Taking Sound Level Readings
Measuring Noise Levels
One of the first and most important steps in reducing noise and/or adjusting the acoustics of a room or area is the proper and accurate measurement of noise levels. To do this, you’ll need a quality sound level meter such as those described in this manual. For accurately and consistently recording your sound level readings, we recommend using the ASI “Octave Band Analysis Worksheet”. The following are recommended procedures for taking sound level readings and using the worksheet.
Taking Sound Level Readings:
- First and foremost: read, understand and follow the operating instructions for the noise level meter you are using.
- Do not get too close to the noise source. Take readings where the nearest employee stands.

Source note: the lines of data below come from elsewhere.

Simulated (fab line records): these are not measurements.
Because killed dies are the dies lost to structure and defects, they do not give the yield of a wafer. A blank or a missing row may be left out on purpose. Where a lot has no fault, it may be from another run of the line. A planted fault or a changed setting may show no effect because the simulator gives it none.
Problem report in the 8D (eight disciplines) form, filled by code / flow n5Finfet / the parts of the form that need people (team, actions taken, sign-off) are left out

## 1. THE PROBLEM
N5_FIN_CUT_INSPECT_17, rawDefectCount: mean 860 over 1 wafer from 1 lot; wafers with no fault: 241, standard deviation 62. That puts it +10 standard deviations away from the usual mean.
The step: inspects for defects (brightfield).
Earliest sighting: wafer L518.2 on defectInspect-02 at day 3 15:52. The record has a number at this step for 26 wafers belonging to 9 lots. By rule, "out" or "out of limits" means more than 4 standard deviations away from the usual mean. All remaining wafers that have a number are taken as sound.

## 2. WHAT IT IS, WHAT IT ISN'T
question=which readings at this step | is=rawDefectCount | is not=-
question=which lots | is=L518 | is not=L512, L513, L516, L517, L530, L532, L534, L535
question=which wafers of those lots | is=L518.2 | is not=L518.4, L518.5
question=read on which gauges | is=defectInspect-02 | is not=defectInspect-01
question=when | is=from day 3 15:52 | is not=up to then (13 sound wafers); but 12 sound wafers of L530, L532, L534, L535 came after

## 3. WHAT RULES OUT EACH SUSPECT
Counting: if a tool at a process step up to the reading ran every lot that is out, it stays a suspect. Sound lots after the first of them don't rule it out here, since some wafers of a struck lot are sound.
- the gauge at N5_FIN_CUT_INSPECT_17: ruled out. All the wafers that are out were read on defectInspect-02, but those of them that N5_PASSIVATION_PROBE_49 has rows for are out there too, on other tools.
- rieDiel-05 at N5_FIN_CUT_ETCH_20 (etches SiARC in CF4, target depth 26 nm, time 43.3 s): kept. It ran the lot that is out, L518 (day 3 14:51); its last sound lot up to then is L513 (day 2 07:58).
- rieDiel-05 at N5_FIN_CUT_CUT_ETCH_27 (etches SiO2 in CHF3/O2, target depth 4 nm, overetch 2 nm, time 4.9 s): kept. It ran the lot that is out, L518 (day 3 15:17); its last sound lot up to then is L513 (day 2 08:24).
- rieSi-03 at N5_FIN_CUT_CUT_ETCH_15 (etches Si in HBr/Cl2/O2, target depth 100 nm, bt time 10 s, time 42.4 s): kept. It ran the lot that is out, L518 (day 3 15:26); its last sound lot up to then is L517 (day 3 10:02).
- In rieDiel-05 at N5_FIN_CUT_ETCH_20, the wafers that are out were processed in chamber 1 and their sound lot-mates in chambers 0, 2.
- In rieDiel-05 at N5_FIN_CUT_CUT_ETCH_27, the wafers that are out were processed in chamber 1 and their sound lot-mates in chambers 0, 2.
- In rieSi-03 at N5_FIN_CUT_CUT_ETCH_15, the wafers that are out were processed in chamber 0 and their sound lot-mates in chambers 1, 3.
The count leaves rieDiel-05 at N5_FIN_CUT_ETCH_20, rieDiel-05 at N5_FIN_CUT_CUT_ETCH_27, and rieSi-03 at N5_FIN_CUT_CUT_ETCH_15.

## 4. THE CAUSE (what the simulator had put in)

- If you are measuring the loudness of a specific machine, stand as far away from the machine as the longest dimension of that machine. For example, if the machine is 6 feet long, take sound level readings from 6 feet away from any part of that machine.
- Also, when measuring the sound level of a specific machine, make sure the background noise is at least 10 dB lower than the noise you are trying to measure.
- When taking readings, hold the meter upright at shoulder level, facing away from plane surfaces that can reflect noise and adversely influence your readings.
NOTE: AUTOMATIC WEIGHT SOUND LEVEL METERS
Many sound level meters, including those Quest models in this manual, can automatically perform the dB(A) Weighing calculation when you take the reading. In that case, all you’ll need to do is take the reading and enter it directly into the “Adjusted db(A)” column. See your sound level meter’s operating instructions for further information.